Q&A with Phil Liggett
The “Voice of Cycling” has covered every Tour de France since 1973, all the big U.S. races and the Olympics, and never tires of talking about the sport he loves
Phil Liggett didn’t set out to be the most respected broadcaster in cycling. He began his career as a rider and eventually was asked to become the organizer of Britain’s famed Milk Race. Meanwhile, he developed his journalism chops on London’s Fleet Street and was eventually asked to try his hand at broadcasting. And that’s where he’s made his mark, teaming for years with Paul Sherwen and becoming the “Voice of Cycling.” His excitement and phrasing while covering races—he refers, for example, to leading riders as “dancing on the pedals”—are his trademarks. He has covered 42 Tours de France and, in the United States, he leads NBC’s coverage of the Amgen Tour of California and the USA Pro Challenge in Colorado.

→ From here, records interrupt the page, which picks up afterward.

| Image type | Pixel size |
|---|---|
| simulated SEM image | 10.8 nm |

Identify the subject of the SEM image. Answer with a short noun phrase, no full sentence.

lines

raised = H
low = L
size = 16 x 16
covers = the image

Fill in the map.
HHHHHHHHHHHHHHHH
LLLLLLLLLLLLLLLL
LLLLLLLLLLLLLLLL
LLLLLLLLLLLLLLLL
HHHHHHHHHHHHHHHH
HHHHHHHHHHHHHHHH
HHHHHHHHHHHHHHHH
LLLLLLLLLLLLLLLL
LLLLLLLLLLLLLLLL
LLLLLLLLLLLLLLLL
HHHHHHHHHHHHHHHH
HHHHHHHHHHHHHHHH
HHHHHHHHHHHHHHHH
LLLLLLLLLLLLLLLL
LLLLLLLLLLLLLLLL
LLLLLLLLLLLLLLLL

In this interview with SportsTravel’s Jason Gewirtz, Liggett discusses his extensive travel schedule, his take on the big U.S. cycling races and the future of the sport.
How many cycling events do you cover a year?
I start off in Australia with the Santos Tour Down Under. Then I do what they call the Sun Tour, also in Australia, about two weeks later. I have a bit of property in South Africa, so I go to Africa in February, which is why I don’t do any tours in Asia. But I do races there for the Africans. They’re only one-day events. Then I come back to Europe the first week of April and do Paris-Roubaix, and pretty soon after that we start the Amgen Tour of California. After that, it depends. They’re always after me to go to the Tour of Switzerland, but it’s becoming very difficult with the buildup for the Tour De France so I tend not to do that one.